# Working towards becoming a professional photographer



## Surflife42 (Mar 7, 2014)

Well the title says it all, I want to work my way up to being a professional photographer. Now I know this is no over night thing so I'm willing to put a lot of time into this. As of right now I have a Panasonic Lumix Tz-30, nothing major but wanted to have something decent to take a picture here and there. I'm planning on getting a DSLR kit this summer but I need to buy a desktop computer first. Here soon Im Going to be releasing a HUGE HUGE project that I'm going to be doing. It will be posted on the forums soon so keep your eye out  I'm really excited about it. I'm really hoping I can ether find some places or meet some contacts so I can get into the business. I would love nothing more then to get paid to take pictures but I would be  just as happy working for a company or someone for free to. 
So if any of you have any advice or people I should talk to, any help would be very very greatly appreciated.


----------



## tecboy (Mar 7, 2014)

Seems like everyone wants to be a professional photographer now on these days.  Just keep learning, keep shooting, and have fun.


----------



## robbins.photo (Mar 7, 2014)

tecboy said:


> Seems like everyone wants to be a professional photographer now on these days. Just keep learning, keep shooting, and have fun.

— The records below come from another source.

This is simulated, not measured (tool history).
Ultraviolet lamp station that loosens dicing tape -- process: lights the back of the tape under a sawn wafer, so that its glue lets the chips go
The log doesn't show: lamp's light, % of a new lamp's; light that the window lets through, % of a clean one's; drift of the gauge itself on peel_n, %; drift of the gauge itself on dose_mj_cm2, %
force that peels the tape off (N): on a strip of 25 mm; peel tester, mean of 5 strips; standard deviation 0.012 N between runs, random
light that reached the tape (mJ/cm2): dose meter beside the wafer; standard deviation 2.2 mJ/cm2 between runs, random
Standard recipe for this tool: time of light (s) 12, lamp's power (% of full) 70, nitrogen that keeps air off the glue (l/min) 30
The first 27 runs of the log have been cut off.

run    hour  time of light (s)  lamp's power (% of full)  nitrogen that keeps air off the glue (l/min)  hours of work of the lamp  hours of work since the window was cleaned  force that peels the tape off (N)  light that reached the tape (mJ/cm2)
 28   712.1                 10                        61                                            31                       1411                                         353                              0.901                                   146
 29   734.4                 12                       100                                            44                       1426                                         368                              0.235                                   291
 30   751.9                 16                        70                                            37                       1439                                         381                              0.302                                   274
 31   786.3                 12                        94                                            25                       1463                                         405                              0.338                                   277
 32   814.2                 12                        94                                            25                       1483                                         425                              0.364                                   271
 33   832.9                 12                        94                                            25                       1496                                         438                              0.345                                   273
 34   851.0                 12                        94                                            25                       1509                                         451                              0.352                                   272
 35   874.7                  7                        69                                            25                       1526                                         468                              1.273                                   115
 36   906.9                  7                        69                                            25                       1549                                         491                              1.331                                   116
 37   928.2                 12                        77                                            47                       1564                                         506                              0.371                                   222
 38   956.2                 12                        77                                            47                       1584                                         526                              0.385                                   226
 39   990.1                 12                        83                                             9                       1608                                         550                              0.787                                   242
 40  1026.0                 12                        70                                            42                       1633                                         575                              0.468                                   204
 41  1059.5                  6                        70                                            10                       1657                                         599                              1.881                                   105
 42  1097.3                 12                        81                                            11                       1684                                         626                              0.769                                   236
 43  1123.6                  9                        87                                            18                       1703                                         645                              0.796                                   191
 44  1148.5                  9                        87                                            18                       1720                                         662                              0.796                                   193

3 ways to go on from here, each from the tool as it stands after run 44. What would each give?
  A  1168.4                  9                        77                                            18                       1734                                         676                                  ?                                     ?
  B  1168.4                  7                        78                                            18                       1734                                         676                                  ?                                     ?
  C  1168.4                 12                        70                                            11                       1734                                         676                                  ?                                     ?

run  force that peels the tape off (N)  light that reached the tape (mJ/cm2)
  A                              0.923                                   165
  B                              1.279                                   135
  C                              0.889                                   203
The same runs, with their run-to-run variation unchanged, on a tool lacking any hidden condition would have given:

I don't.  In fact I've been going out of my way to avoid it at all costs.


----------



## vintagesnaps (Mar 7, 2014)

Once you get a DSLR then try it out and see how you like it. You're talking about professional work before you even have the camera. 

It takes years of learning and you'll have to love it to do it well, to put in the hours it takes to get good at it. You'll have to discover if you have a passion for it or not before you'll know if it can become something you can do at a professional level.


----------



## Surflife42 (Mar 7, 2014)

Yeah I agree with you guys. I honestly don't see me being a professional photographer for a long time. But that's ok, right now I'm enjoying doing it for fun


----------



## Nevermore1 (Mar 7, 2014)

I'm not a professional and don't think I would want to be one either.  It would take some of the fun out of it for me.  A good place to look for others to learn from is meetup.  In my area there are tons of groups for photography ranging from beginners to professionals and everything in between.  It would give you a chance to meet others in your area who are also into photography and you can learn from them (and them from you).


----------



## KmH (Mar 7, 2014)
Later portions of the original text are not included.